Tag Archives: comhroghna

Cassidese Glossary – Crony

For some time now, some of my on-line friends have advised me to provide a version of CassidySlangScam without the invective aimed at Cassidy and his supporters. In response to that advice, I am working on providing a glossary of the terms in Cassidy’s ludicrous book How The Irish Invented Slang with a short, simple and business-like explanation of why Cassidy’s version is wrong.

Another oft-quoted claim of Cassidy’s, which has absolutely no basis in fact, is the notion that crony can be traced back to an Irish phrase comh-roghna. Cassidy says that this word means “fellow chosen-ones, mutual-sweethearts, fellow favourites, close friends, mutual pals”.

This is totally false. While comh– exists and rogha/roghanna (roghna is the older version of the plural of rogha, roghanna the modern spelling) exist there is no evidence in the Irish language of either roghanna or comhroghanna being used to mean friends or pals.

The words comhrogha and comhroghanna are not even in Ó Dónaill’s dictionary, though the word comhrogha has been used sporadically in the language to express the abstract senses of rival, alternative or choice.

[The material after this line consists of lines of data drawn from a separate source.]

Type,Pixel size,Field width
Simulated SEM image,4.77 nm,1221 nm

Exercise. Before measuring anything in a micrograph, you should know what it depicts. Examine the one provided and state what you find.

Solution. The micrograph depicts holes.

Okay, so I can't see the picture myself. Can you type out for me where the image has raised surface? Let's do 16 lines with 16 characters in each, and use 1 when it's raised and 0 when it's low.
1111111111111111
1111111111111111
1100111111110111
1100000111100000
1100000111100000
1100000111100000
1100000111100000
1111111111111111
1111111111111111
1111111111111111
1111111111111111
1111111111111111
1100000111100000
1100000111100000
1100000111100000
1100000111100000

Here are some examples of the use of comhrogha from the Electronic Dictionary of the Irish Language:

murab comhrogha leo maraon = unless it would be the joint choice of both of them

atáid dhá theach má [sic] comhrogha = they are two houses to be chosen between (i.e. heaven and hell

níl le do chlú comhrogha = your reputation has no rival

dá gcur i gcomhrogha = being compared

dá gcuirfí i gcomhrogha a bháis nó = if it was a matter of alternatives of death or martyrdom

an comhrogha thuas = the preceding example (comparison of two couplets, Bardic syntactic tracts

agus de chomhroghna curadh = and of the finest of warriors

The word comhrogha has also been used occasionally in modern Irish in general contexts to mean alternative, in financial and economic contexts to mean ‘joint option’ and in betting to mean ‘popular favourite’.

It should also be pointed out that comhroghanna (koh-ray-anna) doesn’t sound much like croney and it is plural – loanwords tend to be borrowed in their most basic, singular form.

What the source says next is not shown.